GRANTS PASS, Ore. -- Josephine County commissioners held a land-use public hearing today at the Josephine County fairground pavilion. A large crowd gathered to voice their opinions on new proposed marijuana ordinances.
One would amend the Josephine County Rural Land Development Code. It would bar new commercial marijuana operations in rural residential zones. It would also call for marijuana operations to be set back 150 feet.
Man Josephine County residents spoke passionately about the new ordinance.
Charlyn Witcher owns a small family farm out in Kirby. She inherited the land from her parents and she's seen it completely change because of marijuana grows. Charyln says rural residential areas need to be saved.
"We've put our heart and soul into our property," Witcher explains fondly. "It's a gorgeous place. But it's lost everything, almost everything it meant to us just through the stress of having to deal with all that's around us."
Charlyn spoke at today's meeting.
Others like Dan Loughran see the issue very differently. He owns a lavender farm in Williams.
"I'm a small rural residential farmer," says Loughran. "I have a lavender farm. It's in my daughter's names. They may want to change a crop. They may not want to grow lavender. They may want some day to grow cannabis. But to be banned from doing a single crop, it's prohibitionist in position."
His main complaint is a 150-foot setback included in the ordinance. "Take that all the way around a rural residential five acre piece of property, that's almost an acre off of each side of the property which is the set backs, that's huge," he explains.
Christopher Hall also spoke out at the meeting. He thinks he knows what the end result of the ordinance would be if passed.
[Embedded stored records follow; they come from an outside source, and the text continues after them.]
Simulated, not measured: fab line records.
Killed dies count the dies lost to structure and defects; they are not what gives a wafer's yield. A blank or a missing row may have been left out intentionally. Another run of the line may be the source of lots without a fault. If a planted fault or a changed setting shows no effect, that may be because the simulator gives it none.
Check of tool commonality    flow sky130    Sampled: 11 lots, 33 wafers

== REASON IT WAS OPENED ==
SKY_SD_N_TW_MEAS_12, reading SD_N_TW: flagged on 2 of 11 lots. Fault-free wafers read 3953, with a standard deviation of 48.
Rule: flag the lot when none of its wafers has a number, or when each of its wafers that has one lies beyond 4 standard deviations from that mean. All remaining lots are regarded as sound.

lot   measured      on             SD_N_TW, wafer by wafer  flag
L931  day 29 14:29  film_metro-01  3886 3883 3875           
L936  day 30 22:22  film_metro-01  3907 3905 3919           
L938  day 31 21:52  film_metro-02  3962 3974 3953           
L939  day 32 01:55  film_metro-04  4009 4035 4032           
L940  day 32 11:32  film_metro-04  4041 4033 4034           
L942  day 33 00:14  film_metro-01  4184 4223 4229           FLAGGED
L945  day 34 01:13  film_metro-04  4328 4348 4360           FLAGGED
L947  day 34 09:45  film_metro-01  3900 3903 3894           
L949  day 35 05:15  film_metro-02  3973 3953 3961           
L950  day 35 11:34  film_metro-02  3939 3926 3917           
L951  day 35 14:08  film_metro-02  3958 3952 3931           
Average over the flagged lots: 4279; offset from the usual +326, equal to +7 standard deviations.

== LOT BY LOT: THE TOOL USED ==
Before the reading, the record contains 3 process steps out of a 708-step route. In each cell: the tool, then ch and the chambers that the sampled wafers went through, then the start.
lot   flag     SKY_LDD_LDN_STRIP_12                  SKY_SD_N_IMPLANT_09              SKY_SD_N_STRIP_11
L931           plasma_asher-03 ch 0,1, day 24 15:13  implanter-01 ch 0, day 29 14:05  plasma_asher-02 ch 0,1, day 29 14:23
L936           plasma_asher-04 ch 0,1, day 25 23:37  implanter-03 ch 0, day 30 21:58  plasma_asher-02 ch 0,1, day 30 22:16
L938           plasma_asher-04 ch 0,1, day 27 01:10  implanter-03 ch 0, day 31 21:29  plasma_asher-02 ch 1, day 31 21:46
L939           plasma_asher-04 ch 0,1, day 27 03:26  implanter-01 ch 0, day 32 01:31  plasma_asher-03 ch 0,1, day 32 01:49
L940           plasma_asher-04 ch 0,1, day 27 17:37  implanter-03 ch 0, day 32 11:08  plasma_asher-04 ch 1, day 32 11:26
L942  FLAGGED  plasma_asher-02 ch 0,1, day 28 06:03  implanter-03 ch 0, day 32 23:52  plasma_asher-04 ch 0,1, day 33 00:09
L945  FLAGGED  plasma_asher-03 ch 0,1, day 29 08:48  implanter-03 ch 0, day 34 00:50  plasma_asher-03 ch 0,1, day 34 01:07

"What this ordinance is going to do is that its going to keep them from being able to use their land as farmers for cannabis," he details. "There are going to be just a few dozen non-conforming use, pre-existing uses that will get that preference."
So he's fighting it. "As a hemp grower, I'm not growing cannabis," he explains. "I am here for the people of Josephine County, the Illinois Valley and in specific, the families that have traditionally been able to make a modest and decent income from cannabis."
Still, non-growers are caught in the crossfire.
"We've lived there are entire lives," says Witcher. "I was born and raised where I am now and me and my husband have been there for 45 years. I love where I live."